Week 8 Journal

Guiding questions

  • Pick an I/O device (keyboard, scanner, USB thumb drive, etc.). Describe what I/O control method would be best for the device, and whether it should use character or block I/O.

    • USB Thumb Drive - USB drives use the universal serial bus system. It works by dividing the available bandwidth into frames, and the host controls the frames. Frames have 1500 bytes and a new frame is started every millisecond. During a frame, isochronous and interrupt devices get a slot so they're guaranteed the bandwidth they need.

  • Based on the "Difference between Serial and Parallel Transmission" table in the web link, give an example of an I/O scenario where serial transmission would be better than parallel transmission. Justify your answer.

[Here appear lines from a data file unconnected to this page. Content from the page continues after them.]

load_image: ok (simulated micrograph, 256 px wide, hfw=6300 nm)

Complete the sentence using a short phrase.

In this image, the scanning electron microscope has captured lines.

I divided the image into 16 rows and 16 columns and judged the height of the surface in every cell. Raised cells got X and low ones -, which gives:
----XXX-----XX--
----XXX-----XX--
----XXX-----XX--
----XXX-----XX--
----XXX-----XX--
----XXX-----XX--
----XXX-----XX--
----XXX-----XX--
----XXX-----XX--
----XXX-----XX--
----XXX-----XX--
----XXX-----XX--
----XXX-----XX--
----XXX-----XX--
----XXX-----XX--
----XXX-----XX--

    • One I/O device that would benefit from serial transmission is a keyboard. This is because the data from the keyboard goes to the computer with no need for data feedback to the keyboard. It also means you only need a single cable for you keyboard.

Notes

Parallel vs Serial Transmission

Serial Transmission - data-bit flows from one computer to another computer in bi-direction. One bit flows at one clock pulse. Serial transmission uses 8 bits to transfer data with a start and stop bit.

Parallel Transmission - As the name suggests bits are sent at the same time in a parallel manner.

Basic Storage vs Dynamic Storage

Basic storage partitions fixed sizes of the disk when storing data. Dynamic storage allows you create primary partitions, logical drives, and dynamic volumes, on the disk. Dynamic storage only works on dynamic disks typically.

Simple volume vs spanned volume

Simple volume is space allocated on a drive and it does not have to be contiguous. Spanned volume is simply multiple disks for storing. When one is full the next one is used for storage. Striped volume is used for storage in a rotation method.